§ 51. Captain Sir WILLIAM BRASS
asked the Minister of Transport the number of applications that his Department has received for local speed limits since 703 the Road Traffic Act of 1930 came into force; how many of these have been granted and for what speeds; how many have been refused and on what grounds the refusals were made; and whether any are still under consideration?
§ The PARLIAMENTARY SECRETARY to the MINISTRY of TRANSPORT (Lieut.-Colonel Headlam)

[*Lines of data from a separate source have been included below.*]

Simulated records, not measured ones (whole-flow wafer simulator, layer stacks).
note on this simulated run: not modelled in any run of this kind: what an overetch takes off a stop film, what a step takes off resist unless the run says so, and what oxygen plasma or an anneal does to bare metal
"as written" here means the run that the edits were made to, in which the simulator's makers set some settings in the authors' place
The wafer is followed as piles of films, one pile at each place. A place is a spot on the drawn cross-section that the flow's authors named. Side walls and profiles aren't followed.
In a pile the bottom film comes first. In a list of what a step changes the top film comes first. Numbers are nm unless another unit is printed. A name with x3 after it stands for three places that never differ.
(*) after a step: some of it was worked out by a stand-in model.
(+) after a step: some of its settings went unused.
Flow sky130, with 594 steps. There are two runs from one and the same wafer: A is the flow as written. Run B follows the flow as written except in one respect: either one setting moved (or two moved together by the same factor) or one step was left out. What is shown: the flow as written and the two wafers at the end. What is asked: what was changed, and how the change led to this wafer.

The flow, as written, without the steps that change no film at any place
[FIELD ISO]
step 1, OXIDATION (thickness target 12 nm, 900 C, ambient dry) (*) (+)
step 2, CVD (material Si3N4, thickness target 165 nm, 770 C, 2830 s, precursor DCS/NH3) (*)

Eleven applications have been made by local authorities for speed limits since the Road Traffic Act, 1930, came into force. One for 30 miles an hour has been approved; of two for 15 miles an hour one was granted and the other refused; of seven for 10 miles an hour, two were granted, four refused, and one is under consideration; and one for 4 miles an hour (through the Abbey Gateway at Malvern) was granted. The circumstances were fully investigated and public inquiries held where thought necessary. The grounds for refusal were either that the restriction applied for was not justified or did not appear to be likely to have the effect which the authority desired.
§ Sir W. BRASS
In view of the small number of applications for these local speed limits, can my hon. and gallant Friend say whether the Minister of Transport communicated with the local authorities before bringing in the general speed limit for built-up areas in his Bill?
§ Lieut.-Colonel HEADLAM
I do not think that is a question which really arises, and we shall certainly be able to discuss the speed limit in all its aspects during the Committee stage of the Bill.
§ Sir W. BRASS
But cannot my hon. and gallant Friend tell the House whether he did consult the local authorities at all about it?